Follow-up to #872624: Charset issues

I have a ISO-8859-15 encoded csv file with special characters (German umlauts) which has problems with the current migrate csv importer (MigrateSourceCSV). I used iconv('ISO-8859-15', 'UTF-8', $colum); in prepareRow() on each column, which solved most problems. But there where some special characters next to the separator with the effect that the separator was not recognized and the migration failed.

Thee are lots of issues, with character encoding and php's fgetcsv(), but there are not much issues in the migrate issue queue – I guess that the csv source isn't used that much with NON-UTF-8 encodings.

What could be done in migrate to fix this kind of problem:

* use own csv parser, like the Feeds module – but that comes with it's own problems: #1369874: Don't roll own CSV parser; use PHP's native one
* use a third party csv parser – any suggestions?
* stick with fgetcsv and require that csv file is UTF-8 encoded (could this be done inside the migration, eg. copy the source to tmp and run through iconv)?

Finally I've chosen the last option and converted the csv-file to UTF-8 using a cron job that runs before the update migration – as it was the easiest way.

Anyway I created this issue to inform others about the problem, to start a discussion about how the encoding problem should be solved and to see if there is some interest in change the current csv parser implementation.

Comments

osopolar created an issue.

jfraz’s picture

Finally I've chosen the last option and converted the csv-file to UTF-8 using a cron job that runs before the update migration

Could you please provide any more detail as to how this was done? I have a client who uploads their own csv's and sometimes they have errors in their data and it breaks the import(s).

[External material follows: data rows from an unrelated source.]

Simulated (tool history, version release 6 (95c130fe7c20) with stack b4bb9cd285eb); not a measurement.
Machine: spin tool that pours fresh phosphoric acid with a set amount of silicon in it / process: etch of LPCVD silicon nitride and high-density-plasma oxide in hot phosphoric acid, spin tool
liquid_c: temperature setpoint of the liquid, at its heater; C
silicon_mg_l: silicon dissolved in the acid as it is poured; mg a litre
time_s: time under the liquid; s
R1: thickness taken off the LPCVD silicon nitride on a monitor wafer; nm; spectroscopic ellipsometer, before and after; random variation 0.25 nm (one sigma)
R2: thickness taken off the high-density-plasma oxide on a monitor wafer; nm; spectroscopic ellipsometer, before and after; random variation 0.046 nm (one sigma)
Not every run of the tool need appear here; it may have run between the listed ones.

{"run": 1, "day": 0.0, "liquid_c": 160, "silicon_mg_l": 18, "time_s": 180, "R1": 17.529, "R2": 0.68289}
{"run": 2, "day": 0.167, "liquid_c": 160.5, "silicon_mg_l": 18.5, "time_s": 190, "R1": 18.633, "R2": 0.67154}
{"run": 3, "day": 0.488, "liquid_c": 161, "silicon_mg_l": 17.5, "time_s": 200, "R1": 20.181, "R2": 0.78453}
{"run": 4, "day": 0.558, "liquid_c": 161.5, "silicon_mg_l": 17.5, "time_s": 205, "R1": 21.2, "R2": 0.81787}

kdborg@gmail.com’s picture

My steps... so far.

1) I converted my CSVs to UTF-8 using iconv: iconv -f UTF-16LE -t UTF-8 input.csv > output.csv

2) Then I had to remove the BOM (byte order marker): awk '{if(NR==1)sub(/^\xef\xbb\xbf/,"");print}' output.csv > output.nobom.csv

3) Then, when I migrate, most characters are migrated properly. I just need to get the last few going correctly.

kdborg@gmail.com’s picture

And the reason why I had a some characters not translating properly is because in my migration I had used callbacks('utf8_encode') on certain fields.